Basic structure

The corpus is an indispensable and unique collection of continuous free dialect speech. It helps us ascertain the real frequencies of certain features that have traditionally been considered typical of dialects. It further enables us to consider the spread and contexts of these features. Furthermore, synchronic study of dialectal variation might suggest distinctions that are not distinguishable from the somewhat fragmentary historical data.

The recordings were made in the 1970s and the 1980s by Finnish postgraduates, advised in this work by Professor Harold Orton and other Leeds scholars. The fieldwork done in the 1970s was supervised by Tauno F. Mustanoja at the University of Helsinki. The aim was to create a computer corpus consisting of enough continuous speech to provide material for the study of dialectal morphosyntax and thus to supplement the Leeds Survey of English Dialects, which focuses mainly on phonological and lexical data.

1 - Cambridgeshire & Isle of Ely
2 - Devon
3 - Somerset
4 - Suffolk
5 - Essex
6 - Lancashire

Map 1. Map of regions visited by the fieldworkers.

Table 1. Geographical regions covered in the corpus. The number in the brackets denotes the number of secondary informants (primary informant = sole speaker in a session or speaker of more than 500 words; secondary speaker = speaker with less than 500 words in a session with more than one informant).
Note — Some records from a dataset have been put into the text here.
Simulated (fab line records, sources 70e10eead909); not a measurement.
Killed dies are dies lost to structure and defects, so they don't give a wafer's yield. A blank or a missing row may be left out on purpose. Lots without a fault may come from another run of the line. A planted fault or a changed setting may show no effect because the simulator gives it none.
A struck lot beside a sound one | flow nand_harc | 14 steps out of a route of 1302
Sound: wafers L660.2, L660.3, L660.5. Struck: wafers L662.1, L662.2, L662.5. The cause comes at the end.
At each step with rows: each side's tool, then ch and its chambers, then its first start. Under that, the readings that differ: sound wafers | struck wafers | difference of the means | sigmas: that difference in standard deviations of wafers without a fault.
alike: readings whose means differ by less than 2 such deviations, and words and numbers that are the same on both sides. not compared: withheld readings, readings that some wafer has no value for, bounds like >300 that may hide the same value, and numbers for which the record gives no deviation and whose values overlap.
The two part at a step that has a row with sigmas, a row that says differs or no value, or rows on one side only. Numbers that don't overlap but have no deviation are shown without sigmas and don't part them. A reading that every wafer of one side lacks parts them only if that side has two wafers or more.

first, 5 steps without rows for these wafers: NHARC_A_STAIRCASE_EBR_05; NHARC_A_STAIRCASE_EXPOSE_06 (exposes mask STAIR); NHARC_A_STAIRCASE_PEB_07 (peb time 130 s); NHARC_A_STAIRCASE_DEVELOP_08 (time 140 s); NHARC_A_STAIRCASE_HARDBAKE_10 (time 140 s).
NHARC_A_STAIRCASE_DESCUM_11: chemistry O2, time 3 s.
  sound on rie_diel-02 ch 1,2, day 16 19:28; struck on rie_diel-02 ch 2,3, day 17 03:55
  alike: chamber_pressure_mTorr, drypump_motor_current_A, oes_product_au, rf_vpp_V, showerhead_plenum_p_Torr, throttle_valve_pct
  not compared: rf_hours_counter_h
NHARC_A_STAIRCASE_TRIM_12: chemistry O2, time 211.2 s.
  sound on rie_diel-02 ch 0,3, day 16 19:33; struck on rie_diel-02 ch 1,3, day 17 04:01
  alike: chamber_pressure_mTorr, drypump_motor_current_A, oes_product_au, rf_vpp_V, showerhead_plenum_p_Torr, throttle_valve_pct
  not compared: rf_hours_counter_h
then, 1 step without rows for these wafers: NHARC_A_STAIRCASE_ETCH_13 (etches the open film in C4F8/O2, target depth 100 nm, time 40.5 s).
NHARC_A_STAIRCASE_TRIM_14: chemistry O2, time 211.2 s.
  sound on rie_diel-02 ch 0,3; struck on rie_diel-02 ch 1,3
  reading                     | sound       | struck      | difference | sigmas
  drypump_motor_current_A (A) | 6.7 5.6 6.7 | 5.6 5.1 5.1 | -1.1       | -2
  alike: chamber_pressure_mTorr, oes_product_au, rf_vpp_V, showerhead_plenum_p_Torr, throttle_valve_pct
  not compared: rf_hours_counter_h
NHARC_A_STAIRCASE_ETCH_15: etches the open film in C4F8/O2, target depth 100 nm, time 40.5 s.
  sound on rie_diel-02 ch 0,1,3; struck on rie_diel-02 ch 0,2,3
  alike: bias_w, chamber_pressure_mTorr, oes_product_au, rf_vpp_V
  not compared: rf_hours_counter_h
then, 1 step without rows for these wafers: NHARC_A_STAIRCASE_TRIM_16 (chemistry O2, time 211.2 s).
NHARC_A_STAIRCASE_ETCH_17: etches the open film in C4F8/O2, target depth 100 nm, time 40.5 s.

Region (rural) No of villages No of informants
CAMBRIDGESHIRE 26 38 (+ 6)
DEVON 9 33 (+ 8)
ISLE OF ELY 20 52 (+ 6)
SOMERSET 15 24 (+ 5)
SUFFOLK 16 47 (+ 4)
Region (urban)
ESSEX 3 6 (+ 1)
LANCASHIRE 3 6 (+ 1)
Total 92 206 (+ 31)

Recorded material

The fieldworkers found their informants, both men and women, with the help of locals. The fieldworkers went from village to village on foot, by bicycle or by bus, carrying equipment weighing an average of 15 kilograms. The whole package included the recorder itself, a bag of reels, a microphone, batteries, power outlet adapters, correction tape, cables, fuse, etc. (Figure 1).

Figure 1. Recording equipment. (Click to enlarge.)

Figure 2. Fieldworker's early transcription notes. (Click to enlarge.)

Some 210 hours of these recordings are now stored in digital form. The majority of the recordings have been transcribed by the fieldworkers themselves. Most of the recorded material has been donated to the English Department of the Helsinki University.

Working the corpus material into a computer corpus was an idea introduced by Professor Ossi Ihalainen in the 1980s. The project was integrated into VARIENG in 2000, under the coordination of Kirsti Peitsara. The texts have been transcribed orthographically, with only minor changes to show dialectal pronunciation. The nearly one-million-word corpus today includes speech from 237 informants recorded in 92 localities in six counties.

Sociolinguistic coverage

At the time of the interview in the 1970s and 1980s most of the male and female rural informants were retired and in their mid 70s or older, having thus received their education during the first decade of the 20th century. The Essex and Lancashire urban corpora, collected in the late 1980s, differ from the above in giving three-generation two-sex samples, with informants ranging from 19 to 70 years.

Most of the subcorpora have a high proportion of males as primary informants; the Devon corpus has no females as primary speakers, and female speech covers circa one fifth in the Cambridgeshire, Isle of Ely and Suffolk corpora. This reflects the traditional idea of males as best preservers of genuine dialect, which was inherited from the SED model. An exception is made by the Essex and Lancashire subcorpora, in which the proportion of female speech is considerably greater, owing to the sociolinguistic theories being introduced to dialectology.

Table 2. Subcorpora word counts. Total WC indicates the number of words in the entire corpus, including interviewers' speech, preface text and prosodic expressions. Stripped WC is the number of words spoken by the informant only.

Region (rural) Total WC/WordCruncher Stripped WC
CAMBRIDGESHIRE 239206 190462
DEVON 87022 73350
ISLE OF ELY 140037 136944
SOMERSET 168211 132471
SUFFOLK 253270 218627
Region (urban)
ESSEX 58394 45930
LANCASHIRE 62501 48365
Total 1008641 846149

Figure 3. Relative proportions of the seven regions by word count.